The proof of Raabe's Test for absolute convergence In Introduction to Real Analysis second edition by Bartle & Sherbert's, there is a proof of Raabe's Test for absolute convergence. The problem is that I don't understand why some part of the proof is necessary. I will show you first the proof as it is in the book, and then explain what I don't understand. Part (a) of the test is as follows:
Raabe's Test: Let $X:=(x_n)$ be a sequence of nonzero real numbers. If there exists numbers $a>1$ and $K\in\mathbb{N}$ such that
$$\left|\frac{x_{n+1}}{x_n}\right|\leq 1-\frac{a}{n}\quad\text{for}\quad n\geq K,$$
then $\sum x_n$ is absolutely convergent.
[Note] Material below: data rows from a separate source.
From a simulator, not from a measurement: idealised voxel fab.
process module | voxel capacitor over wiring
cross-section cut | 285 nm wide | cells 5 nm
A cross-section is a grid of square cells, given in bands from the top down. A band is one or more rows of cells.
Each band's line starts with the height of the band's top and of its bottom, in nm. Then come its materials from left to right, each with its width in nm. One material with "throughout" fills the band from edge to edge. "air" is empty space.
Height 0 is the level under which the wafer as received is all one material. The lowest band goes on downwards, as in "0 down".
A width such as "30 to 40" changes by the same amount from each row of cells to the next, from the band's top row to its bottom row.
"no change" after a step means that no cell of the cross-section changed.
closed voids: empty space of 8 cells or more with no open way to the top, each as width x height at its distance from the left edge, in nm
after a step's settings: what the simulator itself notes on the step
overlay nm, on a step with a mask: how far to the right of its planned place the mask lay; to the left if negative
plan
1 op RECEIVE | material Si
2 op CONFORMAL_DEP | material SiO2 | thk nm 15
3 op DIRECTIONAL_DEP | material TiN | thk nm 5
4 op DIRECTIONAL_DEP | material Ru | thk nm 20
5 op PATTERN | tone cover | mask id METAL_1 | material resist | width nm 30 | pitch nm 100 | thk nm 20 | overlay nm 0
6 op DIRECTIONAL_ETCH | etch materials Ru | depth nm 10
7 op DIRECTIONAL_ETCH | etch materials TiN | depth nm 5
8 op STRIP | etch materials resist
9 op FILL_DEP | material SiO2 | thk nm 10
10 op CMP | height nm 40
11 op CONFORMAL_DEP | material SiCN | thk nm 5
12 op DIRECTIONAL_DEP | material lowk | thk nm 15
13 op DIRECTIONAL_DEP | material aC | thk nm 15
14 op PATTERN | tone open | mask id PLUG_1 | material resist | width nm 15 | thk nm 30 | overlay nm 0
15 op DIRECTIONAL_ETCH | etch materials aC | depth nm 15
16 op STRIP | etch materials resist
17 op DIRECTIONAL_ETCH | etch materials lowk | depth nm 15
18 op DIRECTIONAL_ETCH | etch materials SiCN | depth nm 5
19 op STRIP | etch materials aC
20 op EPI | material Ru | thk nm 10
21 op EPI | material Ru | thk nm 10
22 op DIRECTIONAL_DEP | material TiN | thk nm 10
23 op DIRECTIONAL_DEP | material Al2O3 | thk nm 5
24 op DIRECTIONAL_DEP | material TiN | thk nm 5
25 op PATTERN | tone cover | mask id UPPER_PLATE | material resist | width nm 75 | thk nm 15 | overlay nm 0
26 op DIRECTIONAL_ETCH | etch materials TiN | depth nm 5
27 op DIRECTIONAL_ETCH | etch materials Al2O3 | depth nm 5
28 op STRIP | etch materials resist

Proof: If the inequality holds, then we have
$$k|x_{k+1}|\leq(k-1)|x_k|-(a-1)|x_k|\quad\text{for}\quad k\geq K$$
On reorganizing the inequality, we have
$$(k-1)|x_k|-k|x_{k+1}|\geq(a-1)|x_k|>0\quad\text{for}\quad k\geq K$$
from which we deduce that the sequence $(k|x_{k+1}|)$ is decreasing for $k\geq K$. If we add the last inequality for $k=K,\ldots,n$ and note that the left side telescopes, we get
$$(K-1)|x_K|-n|x_{n+1}|\geq(a-1)(|x_K|+\cdots+|x_n|).$$
This shows (why?) that the partial sums of $\sum|x_n|$ are bounded and establishes the absolute convergence of the series. Q.E.D.
Now, I don't see why it is important to show that the sequence $(k|x_{k+1}|)$ is decreasing. From the inequality
$$(K-1)|x_K|-n|x_{n+1}|\geq(a-1)(|x_K|+\cdots+|x_n|).$$
we have
$$(a-1)(|x_K|+\cdots+|x_n|)\leq (K-1)|x_K|\quad\text{for}\quad k\geq K$$
independently if $(k|x_{k+1}|)$ is decreasing or not since $n|x_{n+1}|>0$. So the partial sums of $\sum|x_n|$ are bounded anyway. Can someone explain me what I am missing?
 A: An alternate proof exists here 
http://my.safaribooksonline.com/book/engineering/9789332503632/1-sequences-and-series/head1_12_xhtml
A: Suppose $(k|x_{k+1}|)$ is not decreasing, which means there is a possibility that the terms in the sequence is getting larger and larger. In this case, you won't have a upper bound of the partial sum because $ (K-1)|x_K|-n|x_{n+1}|$ may be a negative number. 
A: Well, just because the partial sums are bounded doesn't mean a limit exits. However since $(k|x_{k+1}|)$ is decreasing, we can conclude that the partial sums are also decreasing and there is a theorem that states that any series that is bounded from bellow and decreasing is convergent. Hope this helps :)
A: In this proof the author desires to prove that the sequence of partial sums converges. He is trying to use the fact that a monotonic sequence in bound has a finite limit. Here the sequence of partial sums is decreasing monotonically and is bounded as shown in the inequality above. The sequence is also bounded by zero below since all terms are non-negative. Thus a finite limit exists and the series absolutely converges.